The Outside Eye


Your World.
My Lens.


Thursday, April 22, 2004

I'm from New England so I'm rude. Or more accurately, I keep to myself a lot and I consider a lot of politeness fake. We New Englanders don't consider ourselves rude, mind you. We consider ourselves real.

I was pretty stunned by the level of friendliness in the midwest and have never entirely been comfortable with it. Compared to Boston, Chicago is a very friendly town. One thing that I've never been very good at is saying hello to people I don't know. Seems odd to me, or like I'm a freshman in college again.

There's this guy I see every single day on my way to the Western El stop. He's shorter than I am (which is short) and probably in his sixties. He's overweight and walks like he's a bit bull-legged. He wears a Cubs hat every day. He has a really big mouth, I think, and pock-marked skin. He started smiling at me one day, as if to say hello. This was a few months ago. It was then that I reallized that I pass him every day. I think this was his way of being real. After all, if you pass someone every day on the street, that's a relationship--according to the Buddhists it's even a relationship with karmic significance--and maybe you're a faker if you ignore it.
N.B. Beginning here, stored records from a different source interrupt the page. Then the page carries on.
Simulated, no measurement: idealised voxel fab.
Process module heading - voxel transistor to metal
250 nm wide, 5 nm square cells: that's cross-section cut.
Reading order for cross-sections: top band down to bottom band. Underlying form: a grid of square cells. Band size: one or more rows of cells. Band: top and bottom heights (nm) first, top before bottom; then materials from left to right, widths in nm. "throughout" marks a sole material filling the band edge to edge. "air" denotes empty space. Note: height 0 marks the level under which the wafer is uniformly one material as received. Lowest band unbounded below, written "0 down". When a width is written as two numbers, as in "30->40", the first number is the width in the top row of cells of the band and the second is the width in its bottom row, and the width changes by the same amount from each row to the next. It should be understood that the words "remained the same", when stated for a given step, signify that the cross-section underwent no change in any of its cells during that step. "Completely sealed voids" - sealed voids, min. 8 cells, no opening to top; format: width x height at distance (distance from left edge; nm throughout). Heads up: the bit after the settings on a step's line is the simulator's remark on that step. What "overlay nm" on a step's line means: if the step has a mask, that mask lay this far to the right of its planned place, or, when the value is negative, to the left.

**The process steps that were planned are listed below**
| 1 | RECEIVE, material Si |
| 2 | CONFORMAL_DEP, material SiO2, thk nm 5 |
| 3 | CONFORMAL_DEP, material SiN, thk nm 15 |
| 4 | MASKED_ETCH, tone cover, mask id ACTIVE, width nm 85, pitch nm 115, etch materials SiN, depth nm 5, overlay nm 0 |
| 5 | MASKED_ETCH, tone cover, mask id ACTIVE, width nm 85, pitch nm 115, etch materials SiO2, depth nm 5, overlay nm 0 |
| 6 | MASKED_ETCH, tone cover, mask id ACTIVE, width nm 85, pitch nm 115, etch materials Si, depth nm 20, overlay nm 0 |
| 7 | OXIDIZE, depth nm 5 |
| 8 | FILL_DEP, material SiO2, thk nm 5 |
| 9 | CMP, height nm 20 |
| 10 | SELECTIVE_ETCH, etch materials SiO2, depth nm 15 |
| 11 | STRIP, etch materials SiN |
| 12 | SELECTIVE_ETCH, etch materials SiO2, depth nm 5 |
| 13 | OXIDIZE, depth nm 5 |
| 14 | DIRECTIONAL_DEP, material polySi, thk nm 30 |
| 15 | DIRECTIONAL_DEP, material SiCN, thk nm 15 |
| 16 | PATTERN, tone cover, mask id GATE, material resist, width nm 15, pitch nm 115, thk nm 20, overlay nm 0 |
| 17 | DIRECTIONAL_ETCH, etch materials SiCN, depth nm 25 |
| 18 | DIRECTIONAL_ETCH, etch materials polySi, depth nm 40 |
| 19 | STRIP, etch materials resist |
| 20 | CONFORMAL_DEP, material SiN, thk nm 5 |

Nevertheless, I felt taken aback by this and for a few days wondered if I knew this guy, if he were some neighbor I had never noticed. Finally I started smiling back at him. As the weeks went by, his smiles got bigger and bigger, and he even began to add a nod to it while he hobbled by. Then he would smile and nod well before he got anywhere near me.

This was too much for me to reciprocate. I still have to pretend like I don't notice him until he's a few feet away. I don't know why. I just feel compelled to respond to this man in a way that doesn't hurt his feelings. I don't respond because it feels right to me. If he hadn't started this whole relationship, I think I still wouldn't have noticed him.

Today he yet again demanded a new level of friendship from me. He said "hello". I said "hello" back as I passed, almost as stunned as the first day he smiled at me. I realized not so long ago that I connect a level of unpleasant obligation to relationships that fall outside the romantic. I used to think that I had no close friends in this town because that's what life at my age is like. It was only recently that I realized that I actively keep people at a distance, that I will even modify my behavior (pretend not to notice people as they cross the street smiling at me) so that I don't have to make friendships with them.

Maybe I'm just a New Englander who feels out of place in the Midwest. Maybe a part of me never recovered from my brother's death. Maybe the two friendships I had that went really badly in the past threw me off kilter, somehow. Maybe I'm just shy. But sometimes I think one of the hardest things in the world is having a conversation with someone new.

Anyway, it occurs to me that the Buddhists must be right, and New Englanders perhaps tend to overlook the significance of passers-by.